If you’ve got an unusual passion and you’re worried you can’t make a living from it because no-one else is doing it, get ready to have your mind blown. Life coach Lucy Sheridan left the advertising world almost five years ago – reinventing herself as the world’s first comparison coach. If you want to know how to become a successful life coach or are just curious about what a comparison coach does, read on…


Name: Lucy Sheridan
Job title: The Comparison Coach
Years since changing career path: Four and a half
Town/city: Brighton


TAP: You’re known as the comparison coach – what exactly does your job entail?

LS: I work with people to help them achieve sharp self-focus, self-confidence and commitment to the life they want to live rather than copy or borrow the dreams of other people. Ultimately, I help people go from a life that’s full of compare and despair to one that’s comparison free.

TAP: You haven’t always worked in this field. Tell us about your previous career and why you made the change

LS: My work life began in my late teens when I worked in retail for companies like Habitat and TK Maxx. After graduating from university I worked as a brand strategist in the advertising industry. It was a role that involved a lot of research, and I loved that aspect of it because I have always been interested in what makes people tick!

However, I ended up leaving that field because the political climate became, at best, a bit boring and, at worst, obstructive to the job I was there to do. Then I did some coaching training and that gave me a glimpse of what life in a different career could be like. It was at that point that I knew I wanted to explore the field of life coaching more seriously.

TAP: It’s safe to say that you’ve created a brand new type of job. Describe the thought process you went through as you entered unchartered waters.

LS: For me, it was about gut instinct combined with patterns I found impossible to ignore. To provide some context, I noticed that whenever I blogged about comparison or even talked about social media and our judgements in the pub, it would always prompt a reaction or conversation. It’s something that has also followed me around in my life, so it was also a personal topic for me.

Clearly, comparison was something experienced by so many of us and yet there was such a taboo around the topic. I decided that I would try focusing my coaching on the comparison message just as a 90-day test and see how I got on. The rest, as they say, is history.

Lucy Sheridan Comparison Coach

TAP: What would you say was the most important thing you did/didn’t do to succeed?

LS: I was – and I am – very discerning about who I share my dreams, progress and news with. The reason being, everyone has an opinion and I found that something as small as a well-meaning pal asking me how my business was going could spin me out and knock my confidence for a long tie afterwards if I was having a bad day! So protecting my confidence and progress was important.

If I could add a cheeky second thing, I would say that another important action that helped me immensely was asking. I have never been afraid to ask for what I want and it has always come off well. Don’t wait – ask!

TAP: Describe a typical working day for you? What are the highs and lows?

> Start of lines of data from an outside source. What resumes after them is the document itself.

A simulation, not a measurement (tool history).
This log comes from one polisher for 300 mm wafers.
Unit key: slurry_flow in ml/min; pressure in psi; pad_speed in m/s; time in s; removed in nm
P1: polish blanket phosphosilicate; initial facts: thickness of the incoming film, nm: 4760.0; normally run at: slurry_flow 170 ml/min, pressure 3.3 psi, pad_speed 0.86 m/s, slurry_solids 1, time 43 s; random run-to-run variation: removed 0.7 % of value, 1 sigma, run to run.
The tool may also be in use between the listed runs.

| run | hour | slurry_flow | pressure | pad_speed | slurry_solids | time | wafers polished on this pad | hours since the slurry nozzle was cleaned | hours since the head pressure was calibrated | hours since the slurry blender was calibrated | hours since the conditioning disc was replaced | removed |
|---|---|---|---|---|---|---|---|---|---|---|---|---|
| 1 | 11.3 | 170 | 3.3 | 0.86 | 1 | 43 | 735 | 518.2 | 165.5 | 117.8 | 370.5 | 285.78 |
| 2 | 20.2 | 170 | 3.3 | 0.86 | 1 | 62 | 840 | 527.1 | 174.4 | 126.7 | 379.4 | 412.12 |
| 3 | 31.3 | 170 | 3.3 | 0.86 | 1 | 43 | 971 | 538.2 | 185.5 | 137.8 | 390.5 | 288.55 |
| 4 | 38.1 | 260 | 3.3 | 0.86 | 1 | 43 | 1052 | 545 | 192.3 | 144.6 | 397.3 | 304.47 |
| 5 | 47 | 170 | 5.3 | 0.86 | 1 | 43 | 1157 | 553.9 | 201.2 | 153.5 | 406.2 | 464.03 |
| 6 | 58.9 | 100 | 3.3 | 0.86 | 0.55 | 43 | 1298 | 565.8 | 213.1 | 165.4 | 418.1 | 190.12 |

LS: I will start the day with journaling and setting my intentions, and then I will see clients on Skype through the day – around four a day. In between clients I will dip into social media and chat in the comments of my Instagram posts. I’ll also have calls with new clients to hear what they are looking for so I can go back to them with a proposal. I have few highs and lows, but my favourite thing is the client sessions and the things I find less enjoyable are managing my email inbox which is off the charts!

TAP: Does the reality of being a comparison coach live up to the dream? 

LS: In a word, ‘yes’. It has taken me to places and connected me with people I could never have imagined meeting. I really consider it a true honour to do this work.

TAP: What’s the one thing anyone wishing to break into coaching from another field should do?

LS: Be in it for the right reasons and for the long haul. Take your time to find your voice, your vibe and your take on your message and then just go for it! There are no quick fixes, so please don’t expect overnight success – it’s just not realistic. I have seen so many coaches come and go in my five years in the industry, so if you want sustained awareness and growth, set your GPS to your own vision and go for it with the faith that the results you want will come in time.

TAP: Can you share three resources that you think are invaluable for breaking into coaching?

LS:  Playing Big: Find your Voice, Your Mission, Your Message by Tara Mohr; Genevieve Davis – all of her books – and The Desire Map by Danielle Laporte.